I know you got it all figured out, but for future reference: The quickest way is to check the RPO codes printed on the label in your glovebox. Google produced this list of alternator RPO codes:
http://www.silveradosierra.com/electrical/which-alternator-do-i-have-t17960.html
K09 Alternator, 140 amps
K60 Alternator, 100 amps
K62 Alternator, 105 amps
K65 Alternator, dual, 105 amps each
K68 Generator, 105 AMP
K76 Alternator, dual, 125 amps each
K99 Alternator, 85 amps
KD9 Alternator, dual, 145 amps each
KG3 Alternator, 145 amps
KG4 Alternator, 150 amps
KG7 Alternator, 125 amps
KG8 Generator 130 Amp
KG9 Generator, 140 Amp
KW1 Alternator, 160 amps
KW2 Generator, 124 Amp
KW5 Alternator, 220 amps
KW7 Alternator, 170 amps
KW8 Alternator, 155 amps
KXB Dual Generator, 100 Amp
KXB Alternator - Dual 100 AMP
KY1 Generator, Hybrid motor

You can google up an RPO decoder where you feed in all your codes and it gives you descriptions for all of them at once. Even better, get a GMVIS report for your VIN and you get the entire list, and additional info, without having to type in all your codes.

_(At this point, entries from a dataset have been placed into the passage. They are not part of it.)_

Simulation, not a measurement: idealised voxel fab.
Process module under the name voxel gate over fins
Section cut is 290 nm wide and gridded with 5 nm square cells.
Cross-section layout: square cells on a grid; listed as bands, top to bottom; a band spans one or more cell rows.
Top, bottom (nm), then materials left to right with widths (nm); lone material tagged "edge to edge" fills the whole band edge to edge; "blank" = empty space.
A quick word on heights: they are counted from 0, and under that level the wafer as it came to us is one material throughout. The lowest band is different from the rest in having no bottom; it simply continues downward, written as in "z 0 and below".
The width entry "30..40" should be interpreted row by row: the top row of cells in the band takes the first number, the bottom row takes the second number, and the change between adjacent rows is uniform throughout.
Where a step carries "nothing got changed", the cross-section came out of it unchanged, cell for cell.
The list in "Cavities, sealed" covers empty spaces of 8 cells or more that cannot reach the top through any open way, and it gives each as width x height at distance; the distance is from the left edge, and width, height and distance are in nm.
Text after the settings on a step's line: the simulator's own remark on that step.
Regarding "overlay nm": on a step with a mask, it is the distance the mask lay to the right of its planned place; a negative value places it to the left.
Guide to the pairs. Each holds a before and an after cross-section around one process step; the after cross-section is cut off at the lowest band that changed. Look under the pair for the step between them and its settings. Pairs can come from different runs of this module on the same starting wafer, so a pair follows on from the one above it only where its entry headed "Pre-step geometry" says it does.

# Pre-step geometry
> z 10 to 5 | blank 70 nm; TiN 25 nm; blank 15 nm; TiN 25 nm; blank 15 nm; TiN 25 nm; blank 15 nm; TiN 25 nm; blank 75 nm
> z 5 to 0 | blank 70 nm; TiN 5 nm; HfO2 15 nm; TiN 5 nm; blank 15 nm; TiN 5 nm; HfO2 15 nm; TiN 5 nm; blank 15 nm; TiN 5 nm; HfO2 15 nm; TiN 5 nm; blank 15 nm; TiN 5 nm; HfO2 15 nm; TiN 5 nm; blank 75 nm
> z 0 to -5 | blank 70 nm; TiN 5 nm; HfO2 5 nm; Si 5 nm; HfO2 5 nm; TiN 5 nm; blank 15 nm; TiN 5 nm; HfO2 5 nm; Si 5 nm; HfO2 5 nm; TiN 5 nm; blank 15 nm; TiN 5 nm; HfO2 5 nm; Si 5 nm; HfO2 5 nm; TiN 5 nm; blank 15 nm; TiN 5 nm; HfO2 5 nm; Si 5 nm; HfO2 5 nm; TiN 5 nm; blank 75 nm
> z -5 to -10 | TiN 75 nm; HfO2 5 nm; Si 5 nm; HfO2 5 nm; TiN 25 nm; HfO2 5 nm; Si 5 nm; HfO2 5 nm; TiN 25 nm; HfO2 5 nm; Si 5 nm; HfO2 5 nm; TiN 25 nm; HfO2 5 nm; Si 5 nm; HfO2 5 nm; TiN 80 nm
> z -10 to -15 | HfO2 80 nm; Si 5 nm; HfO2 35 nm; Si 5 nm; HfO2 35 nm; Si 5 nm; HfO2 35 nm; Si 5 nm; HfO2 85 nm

You used to be able to get GMVIS reports from http://www.compnine.com/vid.php but they went out of business a couple years ago. It looks like they're back, which I just discovered and am very happy about. Hell yeah! Go give it a try, and save the results! Looks like you have to pay for the additional info now, but the important part is the complete list of RPO codes.

Also FYI if you have another truck with a 105amp (or if someone else reads this thread and thinks about it), upgrading the alternator would require at least an upgraded serpentine belt to match, as the length differs. If you squeeze it on with the old belt then the tensioner may wear out quickly and the tension will be wrong.

Oh, and for Delco replacement, see if Rockauto.com has it and check DiscountPartsHub.com too.


----------



## dieselss (Jan 3, 2008)

Good advice holy. !! I'm impressed!


----------



## buckhigh (Oct 21, 2008)

Yes, thank you for the information. I completely forgot about the RPO codes. I think the dealer gave me a GMVIS sheet on the truck, but I'm out of town and don't have it in from of me.The trucks lists a KG8 which is 130A. I assume the word generator is the same as alternator?

So now I'm sort of confused. Aftermarket applications call for either a 105A or 145A for my truck model and year. Why did they put a 130A in? Is 130A now obsolete? 

Lastly, I was told by the dealer years ago that beefing up the alternator is not good unless you are constantly using the amps produced like an ambulance. My engine is under warranty, and the last thing I want to do is void it. Say I currently have a 130A, and want to put a 145A or 220A in and leave everything stock, would running a higher output alternator ruin anything if I'm not constantly running a plow, spreader, or drawing the amps provided continuously??

Sorry if I may sound ignorant, I've just had a lot of bad luck with my truck, and I'm trying to educate myself on what's best.


----------



## dieselss (Jan 3, 2008)

Running a higher amp alt will not hurt anything when your not needing the amps. When u need the amps they will be there


----------



## theholycow (Nov 29, 2002)

buckhigh;1521200 said:


> Lastly, I was told by the dealer years ago that beefing up the alternator is not good unless you are constantly using the amps produced like an ambulance.


I imagine that what they meant is that the alternator may somehow suffer reduced life if it's oversized, or maybe you could sacrifice a small amount of fuel economy. I can't begin to guess how it could hurt anything else. Maybe someone with more expertise than me can explain it.

Thanks to the Magnuson-Moss Warranty Act they can't _void_ your warranty as a whole no matter what you do to it; the Act only allows them to deny a specific claim if they can prove that your modification caused the failure. Reality is, of course, less cut-and-dry; they'll probably always try to weasel out of any repair they can find an excuse for, betting that you won't want to take it to court to force them to cover it. Modifications to vehicles under warranty are always a gamble. You gotta pay to play, and that risk is your cost.


----------



## buckhigh (Oct 21, 2008)

Yeah, well I'm very interested in the alternators 'dieselss' recommended by dcpowerinc.com, but I want to talk it over with the dealer before I decide to upgrade anything. I'm not about to risk a $6k engine warranty over a $300 alternator.


----------



## dieselss (Jan 3, 2008)

I don't think.they would but talk it over with them. But they might still steer you away from upgrading, just b/c of the warrenty. I would even call and talk with dcpower or simular and see what they say


----------